The US government has approved the sale of Nvidia's H200 AI chips to about 10 Chinese firms, including Alibaba, Tencent, ByteDance, JD.com, Lenovo, and Foxconn acting as distributors or resellers [1, 2, 3, 4, 5, 6, 7]. Each company or reseller may buy up to 75,000 H200 chips either direct from Nvidia or through authorized distributors [1, 2, 3, 4, 5, 6, 7].
Despite US clearance, no chip shipments have taken place as of mid-May 2026, with transactions reportedly stalled due to stronger internal Chinese restrictions that have prompted firms to suspend purchases [1, 2, 3, 4, 6, 7]. Lenovo and Foxconn hold special distributor roles, with Lenovo publicly confirmed as an authorized reseller in China [1, 5, 6, 7].

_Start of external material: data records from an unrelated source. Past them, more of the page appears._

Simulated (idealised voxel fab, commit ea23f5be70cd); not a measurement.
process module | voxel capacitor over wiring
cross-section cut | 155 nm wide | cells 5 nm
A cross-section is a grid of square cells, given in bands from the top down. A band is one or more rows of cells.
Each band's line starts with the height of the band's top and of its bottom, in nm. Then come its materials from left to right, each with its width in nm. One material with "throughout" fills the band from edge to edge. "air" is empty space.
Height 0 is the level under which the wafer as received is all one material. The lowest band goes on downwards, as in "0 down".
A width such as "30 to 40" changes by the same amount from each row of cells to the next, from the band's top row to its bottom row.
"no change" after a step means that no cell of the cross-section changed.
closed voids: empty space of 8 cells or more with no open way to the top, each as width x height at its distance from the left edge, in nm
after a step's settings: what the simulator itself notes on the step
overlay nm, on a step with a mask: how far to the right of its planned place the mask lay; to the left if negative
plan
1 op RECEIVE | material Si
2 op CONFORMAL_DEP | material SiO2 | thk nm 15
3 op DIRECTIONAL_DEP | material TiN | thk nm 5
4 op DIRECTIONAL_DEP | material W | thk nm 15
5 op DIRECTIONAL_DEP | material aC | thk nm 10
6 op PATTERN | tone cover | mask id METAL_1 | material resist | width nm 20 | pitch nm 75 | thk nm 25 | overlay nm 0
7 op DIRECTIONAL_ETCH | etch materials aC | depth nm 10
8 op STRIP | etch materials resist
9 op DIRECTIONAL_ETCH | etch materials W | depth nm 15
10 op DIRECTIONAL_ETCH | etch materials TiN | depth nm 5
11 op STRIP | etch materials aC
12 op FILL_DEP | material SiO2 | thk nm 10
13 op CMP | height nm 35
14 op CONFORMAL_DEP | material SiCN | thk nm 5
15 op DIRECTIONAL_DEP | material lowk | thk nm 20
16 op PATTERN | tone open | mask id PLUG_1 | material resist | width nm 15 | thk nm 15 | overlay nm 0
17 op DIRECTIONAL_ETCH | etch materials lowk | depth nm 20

Nvidia CEO Jensen Huang joined US President Donald Trump's China delegation on short notice in mid-May 2026 in an effort to resolve the deadlock and promote chip sales to China [1, 2, 3, 4, 6, 7]. Huang said, "It's important to be mindful that what harms China could oftentimes also harm America," and expressed hope for improved US-China relations based on the presidents' personal rapport [7, 1]. Trump urged to "Open up China so that these brilliant people can work their magic" [7].
Before US export restrictions tightened, Nvidia controlled roughly 95% of the market for advanced AI chips in China, with China accounting for around 13% of Nvidia's revenue [1, 4, 6]. However, new US export rules require all H200 chip shipments to transit US territory, raising concerns in China over potential tampering or embedded vulnerabilities [2, 4].
Nvidia projects AI-related revenue from China may reach $50 billion in 2026 [1, 4, 6]. The US government requires Nvidia to pay 25% of revenue from H200 sales in China back to the US [2, 5].
Meanwhile, Nvidia's share price soared 20% over a week to about $235 by May 14 before slipping to $225.32 on May 15 amid sustained analyst optimism about the company's growth prospects and forecasted record $190 billion profit for 2026 [8, 9, 10, 11, 12].
The US formally allowed Nvidia to sell H200 chips to Chinese firms with restrictions on January 13, 2026, with China reportedly approving imports by March 2026 [2, 7]. The next critical development could come from diplomatic talks or adjustments to Chinese internal policies influencing chip sales.